From the Department of, “do as I say and not as I do”, I missed a great opportunity this year to try out my idea for the perfect tomato trellising system. Since it doesn’t actually exist yet, I’m not ready to share my plans with you until I have a chance to test it first. But it looks like that won’t happen until next year.
In the mean time, here’s what I can tell you. The weight of a loaded bunch of full-size tomatoes is a lot. With countless methods and systems devised and improvised over the years, the common denominator to a good support system is that it has to be sturdy enough to hold the weight and contain the height of the plant. This reminds me why I dislike the flimsy wire inverted cone things so much.
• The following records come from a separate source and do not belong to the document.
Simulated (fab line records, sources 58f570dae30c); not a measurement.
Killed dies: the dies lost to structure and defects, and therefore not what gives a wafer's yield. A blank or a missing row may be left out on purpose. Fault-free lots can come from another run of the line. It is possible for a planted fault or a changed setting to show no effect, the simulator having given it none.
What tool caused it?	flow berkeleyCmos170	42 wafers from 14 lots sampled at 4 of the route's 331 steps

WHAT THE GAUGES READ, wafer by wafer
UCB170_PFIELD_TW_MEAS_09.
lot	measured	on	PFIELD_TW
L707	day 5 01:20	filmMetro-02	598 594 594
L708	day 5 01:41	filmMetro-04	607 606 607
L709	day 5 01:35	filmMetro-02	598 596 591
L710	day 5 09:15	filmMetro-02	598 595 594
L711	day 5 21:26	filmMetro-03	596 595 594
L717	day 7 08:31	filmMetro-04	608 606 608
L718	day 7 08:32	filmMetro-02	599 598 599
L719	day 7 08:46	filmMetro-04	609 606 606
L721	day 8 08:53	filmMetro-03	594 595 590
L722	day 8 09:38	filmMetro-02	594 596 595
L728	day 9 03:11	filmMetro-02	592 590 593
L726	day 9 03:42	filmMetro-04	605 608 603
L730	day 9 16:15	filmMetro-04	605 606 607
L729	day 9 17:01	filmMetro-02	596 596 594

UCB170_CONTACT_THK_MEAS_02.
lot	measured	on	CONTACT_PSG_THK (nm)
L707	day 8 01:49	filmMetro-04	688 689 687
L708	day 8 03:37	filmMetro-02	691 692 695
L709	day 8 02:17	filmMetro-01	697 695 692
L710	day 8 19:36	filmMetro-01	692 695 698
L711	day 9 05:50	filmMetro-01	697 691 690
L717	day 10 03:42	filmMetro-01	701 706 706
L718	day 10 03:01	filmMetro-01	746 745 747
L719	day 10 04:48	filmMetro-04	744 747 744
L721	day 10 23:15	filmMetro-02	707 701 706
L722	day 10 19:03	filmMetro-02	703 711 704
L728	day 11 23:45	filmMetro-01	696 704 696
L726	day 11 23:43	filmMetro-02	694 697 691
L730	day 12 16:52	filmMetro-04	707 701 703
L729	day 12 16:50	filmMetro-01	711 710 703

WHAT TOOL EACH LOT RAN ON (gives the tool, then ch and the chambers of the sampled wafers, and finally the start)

One of the systems I used this year in a trial bed of indeterminate tomato plants (the ones that keep on producing and growing all season) was what’s known as the Florida Weave. Tall sturdy stakes or fence posts at the end of the bed anchor rows of twine running horizontally along the plants at various levels. The idea is to weave the line between plants growing in a single row as a way to support and contain the sprawling branches. It’s used in commercial growing operations a lot.
When done properly it works well and is very cost effective. However, in our case, we experimented in one bed with using natural jute twine. Our hope was to get a full season out of it before it rotted.
I’m sure you can buy thicker twine but we picked ours up at the big box store in the economy size. The thickness (or lack of it in this case) combined with the natural degradable fiber and we set ourselves up for subsequent trouble.
No sooner had the tomatoes formed on the vine and developed decent size and weight when the load became too much for the string we used to provide the support. The twine first stretched and over a few days, ultimately broke. That led to branches bending and snapping under the weight, often pulling other branches down with them. Without the necessary lateral support, full plants buckled under the burden.
At the first opportunity, we restrung the weave with nylon bailing line. It’s virtually indestructible. I wasn’t able to find this at Lowe’s or Home Depot but did find it in jumbo rolls, sold in a box of two for about $30 at Tractor Supply. I repositioned the wayward branches and pruned away damaged limbs. With the help of my intern Kristin, we re-weaved all the plants–not an easy job after the fact. Fortunately, tomato plants are very resilient. Indeterminate varieties continue to put out new growth. In a couple weeks I suspect these plants will be good as new.
In the mean time, I took the opportunity to help my plants along by reducing some of the load. Removing a few of the large almost fully red tomatoes was in order and I wasted no time moving into action.
Here’s hoping your tomatoes get all the support they need. May you have a great growing season and an abundant harvest. And when you do, please remember to share the bounty with your neighbors in need. AmpleHarvest.org makes it easy to find a food pantry near you that will gladly take your fresh produce donations.